Penal history sites have drawn the attention of international dark tourism scholars who have begun to study prison tourism at penal museums, from The Stasi Prison and the Gulag system to postcolonial prisons in different national contexts. Sometimes understood as sites of ‘edutainment’, such locations combine the ability to inform about criminal (in)justice while also commercially exploiting the persistent public interest in crime and punishment. Scottish penal history sites and their legacy in the public imagination have received relatively little attention. These sites range from small local courthouse and jail museums to more high profile operations such as the recently opened Peterhead Prison Museum, and Edinburgh Dungeon. With international comparisons in mind, this project will approach Scotland’s engagement with penal history through an interdisciplinary perspective, drawing on insights from dark tourism, and critical prison studies. Research questions may include: To what extent can penal history sites serve as vehicles for developing critical citizenship skills for visitors? What are the current trends in Scottish prison museums and similar venues in terms of visitor engagement? Do such sites primarily reinforce dominant conceptions of criminal justice, or do they critically interrogate social and political discourses around crime and punishment? What recommendations could be offered to enhance curatorial practice in ways that help invigorate (dark) tourism in Scotland in ethical ways? How can digital tools, including social media be used to attract new audiences? To what extent can communities most strongly impacted by crime and punishment (including the formerly incarcerated) be meaningfully involved in framing penal heritage sites, to deepen public understanding and ethical engagement?
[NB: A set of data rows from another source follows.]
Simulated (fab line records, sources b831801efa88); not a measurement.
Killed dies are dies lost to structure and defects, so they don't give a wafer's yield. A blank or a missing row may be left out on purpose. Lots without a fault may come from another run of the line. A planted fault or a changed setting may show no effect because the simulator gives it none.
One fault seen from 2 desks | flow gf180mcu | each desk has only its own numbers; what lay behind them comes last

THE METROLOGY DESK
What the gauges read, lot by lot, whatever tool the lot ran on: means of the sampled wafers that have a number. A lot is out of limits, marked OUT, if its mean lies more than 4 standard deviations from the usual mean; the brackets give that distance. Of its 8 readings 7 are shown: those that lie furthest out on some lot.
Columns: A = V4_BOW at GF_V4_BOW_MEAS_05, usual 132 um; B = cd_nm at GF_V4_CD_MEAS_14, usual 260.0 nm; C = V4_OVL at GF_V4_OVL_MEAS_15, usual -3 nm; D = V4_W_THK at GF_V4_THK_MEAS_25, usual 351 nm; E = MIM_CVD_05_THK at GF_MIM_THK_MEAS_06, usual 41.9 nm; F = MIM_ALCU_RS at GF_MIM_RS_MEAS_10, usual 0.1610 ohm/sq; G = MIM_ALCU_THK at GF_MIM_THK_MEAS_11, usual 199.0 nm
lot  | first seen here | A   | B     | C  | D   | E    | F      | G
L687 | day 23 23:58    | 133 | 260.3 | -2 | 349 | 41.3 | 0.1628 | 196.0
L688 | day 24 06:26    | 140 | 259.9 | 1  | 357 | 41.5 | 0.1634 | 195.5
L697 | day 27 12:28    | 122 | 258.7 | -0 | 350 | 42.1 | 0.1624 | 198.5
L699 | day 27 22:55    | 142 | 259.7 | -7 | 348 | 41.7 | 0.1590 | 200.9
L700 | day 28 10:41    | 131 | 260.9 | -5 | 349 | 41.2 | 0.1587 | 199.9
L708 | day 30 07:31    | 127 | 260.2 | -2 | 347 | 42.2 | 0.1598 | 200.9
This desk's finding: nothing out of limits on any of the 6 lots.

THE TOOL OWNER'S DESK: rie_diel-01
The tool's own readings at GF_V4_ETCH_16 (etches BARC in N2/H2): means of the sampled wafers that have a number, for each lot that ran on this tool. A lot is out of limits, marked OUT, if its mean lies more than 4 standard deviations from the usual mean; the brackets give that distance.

The successful applicant will benefit from the expertise of an interdisciplinary supervisory team based in the Business School and School of Arts and Creative Industries. Dr Craig Wight specialises in discourse analysis as a means of critiquing dark/taboo heritage sites. Prof Anne Schwan researches literary and cultural representations of crime and imprisonment from the nineteenth century to the present.
Applications from students wishing to study part-time are welcomed.
A first degree (at least a 2.1) ideally in Tourism, Cultural Studies or related fields, with a good fundamental knowledge of theoretical and methodological concepts in dark tourism studies and/or penal history.
English language requirement - IELTS score must be at least 6.5 (with not less than 6.0 in each of the four components). Other, equivalent qualifications will be accepted. Full details of the University’s policy are available online.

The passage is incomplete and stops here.